I have learned that particularly clever ideas do not always stand up under close scrutiny.
Elizabeth Peters, The Hippopotamus Pool
Ah, but the above author’s ideas stood up and have never stood down. Armed in 2 pen names (Elizabeth Peters being my personal favorite), she wrote book after book after book. Go ahead, Wikipedia Barbara Mertz and choke on your coffee as you note how prolific she was. She turned her love of Egyptology (receiving her PhD in the subject at 23 years old) into a GAZZILLION Amelia Peabody novels and numerous other novels. She won awards. She hosted tours of her favorite Egyptian sites. She fearlessly (never recklessly, not her) combined history with fantasy in each novel featuring Peabody and Emerson. Reading her books was/is fun. My sisters and I couldn’t wait for her next installments. Start with Crocodile on the Sandbank. You’ll find it in paperback in a used bookstore or, less romantically, on Amazon. If you like it, you’ll have a long, happy relationship with EP and AP ahead of you. I envy you that.
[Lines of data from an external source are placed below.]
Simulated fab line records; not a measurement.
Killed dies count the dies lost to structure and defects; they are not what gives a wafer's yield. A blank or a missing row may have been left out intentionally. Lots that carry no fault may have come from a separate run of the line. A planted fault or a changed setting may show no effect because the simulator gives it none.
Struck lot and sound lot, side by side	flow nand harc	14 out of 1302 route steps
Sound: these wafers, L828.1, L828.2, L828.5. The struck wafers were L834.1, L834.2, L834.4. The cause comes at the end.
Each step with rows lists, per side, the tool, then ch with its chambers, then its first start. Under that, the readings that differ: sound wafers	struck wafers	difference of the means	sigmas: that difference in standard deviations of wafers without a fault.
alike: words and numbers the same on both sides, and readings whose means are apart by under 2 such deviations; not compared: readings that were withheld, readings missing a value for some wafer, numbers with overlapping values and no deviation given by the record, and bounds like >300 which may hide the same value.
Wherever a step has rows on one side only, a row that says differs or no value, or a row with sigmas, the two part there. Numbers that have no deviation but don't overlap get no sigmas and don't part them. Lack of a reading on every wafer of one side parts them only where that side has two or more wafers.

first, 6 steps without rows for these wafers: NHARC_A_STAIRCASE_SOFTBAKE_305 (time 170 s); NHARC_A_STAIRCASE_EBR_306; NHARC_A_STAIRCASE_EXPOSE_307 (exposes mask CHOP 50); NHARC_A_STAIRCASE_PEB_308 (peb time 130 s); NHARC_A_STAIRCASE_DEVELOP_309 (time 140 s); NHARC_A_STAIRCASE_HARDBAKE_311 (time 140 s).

Little note: The Amelia Peabody series spans my living room bookshelves, so I suppose part of me registers their titles every day—but just yesterday I was thinking about the books quite a bit, mostly about how Peabody and Emerson argue (so engagingly, hysterically) in the novels. And I thought about how superbly Elizabeth Peters created her characters, how easy they are to imagine. And I considered retrieving my battered paperback copy of Crocodile on the Sandbank and tucking it into my suitcase for this weekend’s final mini-break of the summer. And today I saw a Tweet about her death and choked on my coffee. She was 85. You can read about her 85th birthday party here. She donned quite the appropriate get-up.
RIP, Barbara Mertz. And long live Amelia Peabody.
Croc/Sandbank is great fun, but the later novels are even better. For some reason EP novels always makes me want to revisit Mary Stewart novels. However, currently I’m reading ‘The Beautiful Indifference’, stories by Sarah Hall. Or, I’m about to—once I’m brave enough to turn to the first page…
It’s been a very long time since I read one of her books – I think I was a teenager? And I’ve been meaning to pick them up again. The world is too damn noisy. Anyway, noted: Crococile on the Sandbank. I’ll start there.